The situation in Hungary
Non-performing loans (“NPLs”) are on the rise in both the retail and commercial sectors in Hungary, and are causing considerable problems for the Hungarian financial sector, as, without an effective market, NPLs cannot simply be sold to interested investors. In addition, the sale of NPLs is also discouraged by an unfavourable legal climate. Working out of NPLs is considered an unattractive option as effective legal measures are lacking, with existing options favouring debtors. The Hungarian Parliament, recognising that change is needed, has amended the laws to enhance the ability of banks to deal with NPLs. However, certain measures have backfired – or are expected to do so in the future.
Unfavourable legal environment
The sale of NPLs has always posed problems in Hungary, as the purchase of loan receivables is considered as lending activity, and thus prospective buyers are expected to have a valid Hungarian banking licence (or a licence issued by a European Economic Area member state passported into Hungary). The licensing requirement, as the main impediment to the sale of NPLs, was reinforced by the discouraging volatility of Hungarian legislation, ever-changing tax regulations and the lack of effective enforcement measures. The eventual enactment of the new Hungarian Civil Code (which entered into force on 15 March 2014) worsened the problem, as it renders the security interest terminated where contractual positions are transferred, even if the security provider has agreed to the transfer, ie, the prospective buyer cannot assume the loan agreement (and obtain the position of the lender thereunder), without terminating the ancillary security interests; and so only assignment of loan receivables is feasible.
New legislative measures
Loan portfolio transfer
The Hungarian Parliament has amended the Hungarian Banking Act providing for the regulation of loan portfolio transfers. The amendment deviates from the general rule of the Hungarian Civil Code regarding the termination of the security interest in cases of transferred contractual positions. Instead, such transfers must be authorised directly by the Hungarian National Bank, also bypassing the need for the agreement of either the borrower or the security provider.
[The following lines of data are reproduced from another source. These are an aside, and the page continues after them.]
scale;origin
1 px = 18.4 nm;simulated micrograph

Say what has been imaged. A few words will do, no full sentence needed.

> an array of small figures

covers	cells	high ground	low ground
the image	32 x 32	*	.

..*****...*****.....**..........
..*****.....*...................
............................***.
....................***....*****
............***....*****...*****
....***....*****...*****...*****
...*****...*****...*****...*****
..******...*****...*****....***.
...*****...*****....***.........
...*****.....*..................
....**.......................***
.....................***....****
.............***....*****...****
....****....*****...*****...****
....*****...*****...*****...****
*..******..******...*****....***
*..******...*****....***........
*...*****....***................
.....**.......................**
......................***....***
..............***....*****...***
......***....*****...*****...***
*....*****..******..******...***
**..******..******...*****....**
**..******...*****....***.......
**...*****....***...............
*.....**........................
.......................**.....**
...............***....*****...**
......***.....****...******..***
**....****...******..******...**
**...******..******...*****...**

The Hungarian Banking Act’s exemption covers only those portfolios that consist of at least 20 loan or financial lease agreements, or with values higher than 10 billion forints (approx. EUR 33 million). Thus, even one loan agreement may qualify as a “loan portfolio”, provided that the transaction value reaches that 10 billion forint threshold. The transferring bank must notify each borrower and the security provider of the transfer, and under no circumstances may the interest rate, fees, and costs be modified. Upon receiving this notification, the borrower may terminate the loan agreement by written notice. Should the borrower do so, the borrower’s obligations immediately become due.
The amendment unfortunately does not provide a complete solution to the problems created by the general rule of the Hungarian Civil Code (ie, the termination of all security interests), because it makes the transfer of loan portfolios possible only among financial institutions (ie, the requirement regarding the banking licence remains), and sets forth the authorisation requirement of the transfer itself with the Hungarian National Bank.
The new legal regime setting out debt settlement procedures for private individuals will have a huge impact on the business of banks and financial undertakings in Hungary. The new regime is mainly aimed at non-performing housing loans. However, it does not exclude any kind of debt that is owed by a private individual who is a Hungarian tax resident.
The debtor may initiate debt settlements both outside and within the scope of a court procedure. If a bank has provided a housing loan to the debtor, the debtor must first initiate out of court procedures at (and coordinated by) the bank to reach a debt settlement arrangement. The bank must prepare the draft of the arrangement together with the debtor and other creditors. All creditors must agree on the debt settlement arrangement. During this process, creditors may not terminate their loan agreements –though they need not keep loan facilities available or disburse loans.
If the out of court procedure fails, the debtor may apply for debt settlement at the Family Bankruptcy Service, which will forward the application to the court. The Family Bankruptcy Service will appoint a family administrator to take charge of the procedure and possess certain powers over the assets of the debtor. The family administrator will prepare the debt settlement arrangement (together with the debtor), on which the creditors decide by voting. If no agreement is reached, the family administrator will start to prepare a “debt settlement plan”, which aims at the liquidation of certain assets of the debtor and distribution of the proceeds among the creditors.
The private bankruptcy regulation seems too administrative for a private individual and excludes from its terms a wide range of private individuals who may otherwise be considered for restructuring. Wide criticism has followed the regulation’s obstacles to the enforcement of mortgages, which are so severe that solvency capital issues may arise on the banks’ side as a result.
The licensing requirement as the main impediment to the sale of NPLs was reinforced by the discouraging volatility of Hungarian legislation, ever changing tax regulation, the lack of effective enforcement measures, and later on by the new Hungarian Civil Code (which entered into force on 15 March 2014) which renders security interest terminated in cases of transferred contractual positions even if the security provider has agreed to the transfer.